Views: 1397

[Originally published on Central Station, circa 2010]

Web-sights: My four-year-old recently told me that I had ‘beautiful eyeballs’. I’m not sure exactly what he meant, but took it as a compliment, and also had a think about what my eyeballs do most of the time. And increasingly they look at computer screens (or phone screens, or television screens).
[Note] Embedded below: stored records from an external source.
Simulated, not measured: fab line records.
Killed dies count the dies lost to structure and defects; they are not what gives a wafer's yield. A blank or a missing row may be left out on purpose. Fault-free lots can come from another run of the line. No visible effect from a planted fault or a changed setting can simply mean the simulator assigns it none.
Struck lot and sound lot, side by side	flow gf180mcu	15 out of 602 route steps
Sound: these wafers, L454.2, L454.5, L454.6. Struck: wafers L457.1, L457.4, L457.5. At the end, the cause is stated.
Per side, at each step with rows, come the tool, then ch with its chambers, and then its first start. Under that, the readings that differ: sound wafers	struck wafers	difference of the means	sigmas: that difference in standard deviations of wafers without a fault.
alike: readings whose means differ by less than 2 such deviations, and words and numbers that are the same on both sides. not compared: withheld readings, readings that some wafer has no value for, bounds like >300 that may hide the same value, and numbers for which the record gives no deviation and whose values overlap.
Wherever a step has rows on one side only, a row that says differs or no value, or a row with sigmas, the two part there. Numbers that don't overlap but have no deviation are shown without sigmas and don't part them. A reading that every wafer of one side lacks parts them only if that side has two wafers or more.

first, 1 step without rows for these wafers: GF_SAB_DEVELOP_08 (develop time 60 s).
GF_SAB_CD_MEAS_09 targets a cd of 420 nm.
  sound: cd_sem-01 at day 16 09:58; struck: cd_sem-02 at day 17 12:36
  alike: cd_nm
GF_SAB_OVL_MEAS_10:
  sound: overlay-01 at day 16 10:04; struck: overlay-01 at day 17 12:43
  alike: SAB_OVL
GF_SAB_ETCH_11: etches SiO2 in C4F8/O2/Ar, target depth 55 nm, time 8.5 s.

And what is on those screens is increasingly (even tv) networked information of one sort or another, being sifted, sorted and aggregated before my very eyeballs. This coincided with some stuff i’d come across about the future of attention (and the battle for it) and a colleague asking why websites are called ‘sites?’. What exactly is ‘site-like’ about them? I imagine the phrasing is a hangover from the early days of the world wide web when programmers were trying to reach a linguistic middle-ground, to try and help people with no knowledge or understanding of the web visualise its structure — ‘nodes’ become ‘sites’, connected by lines and so on. Probably now ‘web-windows’ (if you can set aside the microsoft connotations) would be a better phrase as frequently the site is more like a frame through which to view the same information connected in slightly different constellations, or filtered by slightly different parameters, or from slightly different angles. I’m certainly noticing in web-design that people are starting to talk about web-presence rather than the (singular) web-site, which seems a more realistic concept to embrace.

The idea of ‘network culture’, and networks within networks is fascinating to me. In the euphoria around many of web 2.0’s perceived triumphs its easy to overlook a parallel story of earlier engagement with networks, a rigourous critique of some of the californian liberal utopian ideology, and an ongoing critical stance, examining the tools at work. Clay Shirky suggests that “communication tools don’t get socially interesting until they get technologically boring”, which may have some validity in terms of mainstream or mass adoption and subsequent social implications, but that does not preclude some socially very interesting things also happening in technological infancy.

Looking forward, in a moment of syncronicity, sometime in 2047, the actual ‘views’ of this blog post will coincide with its title, i’ll have reached my eyeball-attention threshold, and i’ll be interested to see what analogies people are using to describe the web.